This is a C++11 package for four reinforcement learning algorithms that call use a sample oracle (also known as a generative model):
- AsyncQVI: AsyncQVI: Asynchronous-Parallel Q-Value Iteration for Reinforcement Learning with Near-Optimal Sample Complexity. by Yibo Zeng, Fei Feng, Wotao Yin
- AsyncQL: Asynchronous Stochastic Approximation and Q-Learning. by John N. Tsitsiklis
- VRVI: Variance Reduced Value Iteration and Faster Algorithms for Solving Markov Decision Process. by Aaron Sidford, Mengdi Wang, Xian Wu, Yinyu Ye
- VRQVI: Near-Optimal Time and Sample Complexities for Solving Discounted Markov Decision Process with a Generative Model. by Aaron Sidford, Mengdi Wang, Xian Wu, Lin F. Yang, Yinyu Ye
AsyncQVI and AsyncQL are implemented in the asynchronous parallel fashion. VRQVI and VRVI are single-threaded.
We implemented parallel computing in C++11 using the pthread lib and <pthread.h>. A gcc (version 4.8+) compiler is required.
This package can be compiled on either Linux or Windows. On Windows, one can use MinGW and follow the instructions in http://www.math.ucla.edu/~wotaoyin/windows_coding.html.
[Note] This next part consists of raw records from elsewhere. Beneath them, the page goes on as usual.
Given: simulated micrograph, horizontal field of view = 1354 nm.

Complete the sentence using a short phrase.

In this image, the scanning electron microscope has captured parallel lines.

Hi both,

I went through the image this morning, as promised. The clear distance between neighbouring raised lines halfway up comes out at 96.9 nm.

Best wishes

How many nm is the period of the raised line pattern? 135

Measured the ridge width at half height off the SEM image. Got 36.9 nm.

To compile, run the command
make
To run a demo, call
make run
It runs an executable with the following parameters, specified on Line 38 of makefile,
-algo 0 -nthreads 1 -check_step 100000 -style 1 -len_state 80000 -len_action 8 -max_outer_iter 10000000 -max_inner_iter 1 -sample_num_1 1 -sample_num_2 1
The demo solves the sailing reinforcement learning problem with 80000 states and 8 actions using AsyncQVI (-algo 0) with 1 parallel threads (-nthreads 1), globally cyclic sampling (-style 1), and 1 samples per approximation (-max_inner_iter 1) for maximally 10000000 iterations (-max_outer_iter 10000000).
You can change these parameters and also try the other two algorithms. The supported parameter settings are given below.
There are 20 parameters. Users can set their values either in util.h -> struct Params (then you must recompile after each modification), or modify Line 38 of makefile, or use command-line options like
-abc xyz
The supported parameter settings are given below.
Name | Description |
---|---|
params.len_state | dimension of state space |
params.len_action | dimension of action space |
params.gamma | discounted factor |
params.algo | algorithm (0: AsyncQVI, 1: AsyncQL, 2: VRVI, 3: VRQVI) |
params.style | sample style (0: uniformly random, 1: globally cyclic, 2: Markovian) |
params.total_num_threads | total number of parallel threads |
params.check_step | how often to evaluate policy while running |
params.save | save final policy in file (0: no, 1: yes) |
params.test_max_episode | number of episodes for testing |
params.test_max_step | number of steps to go in one test episode |
Name (in paper) | Field (in code) |
---|---|
L (Alg.2) | params.max_outer_iter |
K (Alg.3) | params.max_inner_iter |
epsilon (Alg.2) | params.epsilon |
Name (in paper) | Field (in code) |
---|---|
alpha (learning rate) | params.alpha |
maximal iterations | params.max_outer_iter |
To use adaptive learning rate, one should tune by modifying algo.h, Line 139. To use constant learning rate, one can comment Line 135 and tune in makefile (-alpha) without recompiling.
Name (in paper) | Field (in code) |
---|---|
number of samples used per state-action to approximate \tilde{x} (Alg.8) | params.sample_num_1 |
m (Alg.1) | params.sample_num_2 |
T (Alg.8) | params.max_inner_iter |
K (Alg.9) | params.max_outer_iter |
epsilon (Alg.7) | params.epsilon |
Name (in paper) | Field (in code) |
---|---|
m_1 (Alg.1) | params.sample_num_1 |
m_2 (Alg.1) | params.sample_num_2 |
R (Alg.1) | params.max_inner_iter |
R (Alg.2) | params.max_outer_iter |
alpha_1 (Alg.1) | params.alpha1 |
All the four algorithms call an oracle that takes samples. Therefore, a sample oracle (as a class structure) must be defined in a header file and included in algo.h. For the sailing problem, we built a sample oracle in oracle.h. The user can use it as a template to run the three algorithms with their own sample oracles.